Last month was about structuring your message so it lands clearly. But structure only matters if you actually use your voice.
If January was about setting communication goals, and February focused on strong beginnings, this month is about something slightly braver: taking initiative.
Because for many professionals, the hardest part of communication isn’t delivering a presentation. It’s speaking up in everyday meetings.
You’ve probably experienced it. A thought forms. It’s relevant. It could add value. But before you quite shape the sentence, someone else speaks. The discussion moves on, and by the time there’s another pause, the moment has passed. You leave thinking, I should have said something.
It’s rarely about lack of ability. More often, it’s hesitation.
The quiet internal pause
In those few seconds, a lot happens internally. We question whether our idea is obvious. We worry it’s not fully formed. We assume someone else will say it better. We tell ourselves we don’t think quickly enough.
Confident people aren’t free from that pause, they’ve simply shortened it.

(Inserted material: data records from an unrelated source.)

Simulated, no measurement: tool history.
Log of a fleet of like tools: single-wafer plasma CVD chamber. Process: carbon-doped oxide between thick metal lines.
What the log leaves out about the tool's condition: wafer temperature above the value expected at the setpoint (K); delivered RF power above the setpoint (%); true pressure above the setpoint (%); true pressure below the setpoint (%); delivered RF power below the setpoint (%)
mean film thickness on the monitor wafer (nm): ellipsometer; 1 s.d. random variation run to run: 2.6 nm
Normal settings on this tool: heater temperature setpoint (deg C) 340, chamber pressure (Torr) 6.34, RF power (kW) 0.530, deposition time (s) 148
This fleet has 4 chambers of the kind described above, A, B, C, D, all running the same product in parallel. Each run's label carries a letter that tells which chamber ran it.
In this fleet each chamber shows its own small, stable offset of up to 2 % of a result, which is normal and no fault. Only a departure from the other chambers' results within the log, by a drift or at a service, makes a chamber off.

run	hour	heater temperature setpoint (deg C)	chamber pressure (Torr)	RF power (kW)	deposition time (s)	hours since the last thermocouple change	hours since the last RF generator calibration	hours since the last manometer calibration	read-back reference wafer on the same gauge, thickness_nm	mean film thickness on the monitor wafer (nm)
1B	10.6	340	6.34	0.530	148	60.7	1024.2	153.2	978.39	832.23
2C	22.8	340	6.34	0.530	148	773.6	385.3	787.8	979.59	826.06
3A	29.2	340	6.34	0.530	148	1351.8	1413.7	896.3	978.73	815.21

They don’t wait for perfection. They give themselves a way in.
One practical shift is preparing a neutral opener in advance. A phrase such as, “Can I add something to that?” or “I’m thinking about this slightly differently,” creates a doorway into the conversation. It buys you time to shape your thinking without the pressure of delivering a polished statement immediately.
It’s not about brilliance. It’s about entry.
Deciding before you arrive
Speaking up becomes far easier when the decision is made before the meeting begins.
Instead of hoping confidence will appear, ask yourself one question beforehand:
What is one thing I could contribute today?
It might be a clarifying question, a risk you’ve spotted, a practical suggestion, or simply a different perspective. You don’t need a speech. You need one intention.
That small mental shift changes how you show up. Rather than debating whether you should speak, you’re listening for your opportunity.
Even arriving a few minutes early — whether in person or online — helps you settle and feel part of the space. Familiarity reduces anxiety more than we often realise.
Steadying the nerves
Of course, nerves still show up. A tightening in your chest. A flicker of doubt. The internal debate about timing.
You don’t need to eliminate nerves to contribute well. You just need to steady them.
Feet grounded.
Slow breath in for four.
Longer breath out for six.
Small physical adjustments can quiet the internal noise enough to move you from thinking to speaking.
Confidence in meetings isn’t about dominance. It’s about contribution.
If January was about motivation and February about structure, March is about behaviour. Not waiting to feel ready. Not waiting to be invited. Simply choosing to contribute, even if it’s just one sentence.
Because confidence doesn’t arrive fully formed.
It builds, quietly, each time you act.